Meanwhile, Juniper is working closely with the Department of Energy's Oak Ridge National Laboratory on 100 GbE connectivity. The pair recently demoed a wide area virtual private network at SC11 using Juniper's MX 3D edge router and Myricon dual 10 GbE network cards. Each host on the network tapped into the network via eight 10 GbE links that use the Common Communication Interface to support single-thread 80 Gbps connectivity.
Part of the urgency in establishing 100 Gbps Ethernet comes from the rapidly changing nature of IT networking. In an age where higher-capacity on- and near-server storage options are becoming readily available, the Ethernet community needs to push the throughput in order to stay relevant. As John D'Ambrosia, chairman of the Ethernet Alliance pointed out recently, advances in PCIe-on-motherboard technology make it highly likely that HPC circles will soon be dealing with 40- and 100 Gbps servers.

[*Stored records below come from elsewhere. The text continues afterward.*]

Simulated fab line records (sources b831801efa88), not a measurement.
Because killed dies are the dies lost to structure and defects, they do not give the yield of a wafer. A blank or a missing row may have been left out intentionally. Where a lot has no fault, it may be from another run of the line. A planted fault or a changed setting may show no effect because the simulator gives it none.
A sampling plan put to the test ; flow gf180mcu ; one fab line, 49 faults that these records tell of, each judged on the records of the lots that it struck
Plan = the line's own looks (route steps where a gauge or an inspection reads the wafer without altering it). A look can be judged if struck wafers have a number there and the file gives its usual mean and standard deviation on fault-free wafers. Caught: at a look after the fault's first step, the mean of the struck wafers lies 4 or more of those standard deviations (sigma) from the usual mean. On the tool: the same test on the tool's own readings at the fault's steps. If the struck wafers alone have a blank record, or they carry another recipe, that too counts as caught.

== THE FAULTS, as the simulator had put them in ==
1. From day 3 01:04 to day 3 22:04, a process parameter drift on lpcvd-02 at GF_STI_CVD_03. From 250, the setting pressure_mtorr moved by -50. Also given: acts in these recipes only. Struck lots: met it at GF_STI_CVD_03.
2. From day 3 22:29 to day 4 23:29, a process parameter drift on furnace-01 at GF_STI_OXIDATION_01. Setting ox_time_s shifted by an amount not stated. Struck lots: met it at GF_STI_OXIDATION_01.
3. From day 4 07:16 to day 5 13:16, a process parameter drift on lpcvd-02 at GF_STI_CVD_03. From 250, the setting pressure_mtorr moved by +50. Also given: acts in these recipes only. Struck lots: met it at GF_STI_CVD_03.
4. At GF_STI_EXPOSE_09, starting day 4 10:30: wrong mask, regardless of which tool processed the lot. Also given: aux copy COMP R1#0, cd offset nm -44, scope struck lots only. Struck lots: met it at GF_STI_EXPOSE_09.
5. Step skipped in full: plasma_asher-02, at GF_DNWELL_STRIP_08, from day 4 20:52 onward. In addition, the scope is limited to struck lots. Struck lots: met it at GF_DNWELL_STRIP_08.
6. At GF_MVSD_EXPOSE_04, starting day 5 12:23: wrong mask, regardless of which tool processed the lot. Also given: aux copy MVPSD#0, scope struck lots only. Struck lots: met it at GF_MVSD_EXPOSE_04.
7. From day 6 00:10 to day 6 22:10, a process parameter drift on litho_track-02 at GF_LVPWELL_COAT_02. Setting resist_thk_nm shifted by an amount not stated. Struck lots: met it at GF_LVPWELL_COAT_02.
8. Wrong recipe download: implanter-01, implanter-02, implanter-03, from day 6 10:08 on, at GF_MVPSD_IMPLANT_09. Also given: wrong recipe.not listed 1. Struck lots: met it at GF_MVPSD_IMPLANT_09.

HPC technology, of course, has a way of trickling down to mainstream data environments in due course, so it's fortunate for networking professionals that much of the development legwork is going on now. Undoubtedly, enterprise applications and data requirements will drive the need for additional standards and integration development as deployments gain speed, but at least the core infrastructure should be well-defined by then - just in time for data rates to climb even higher.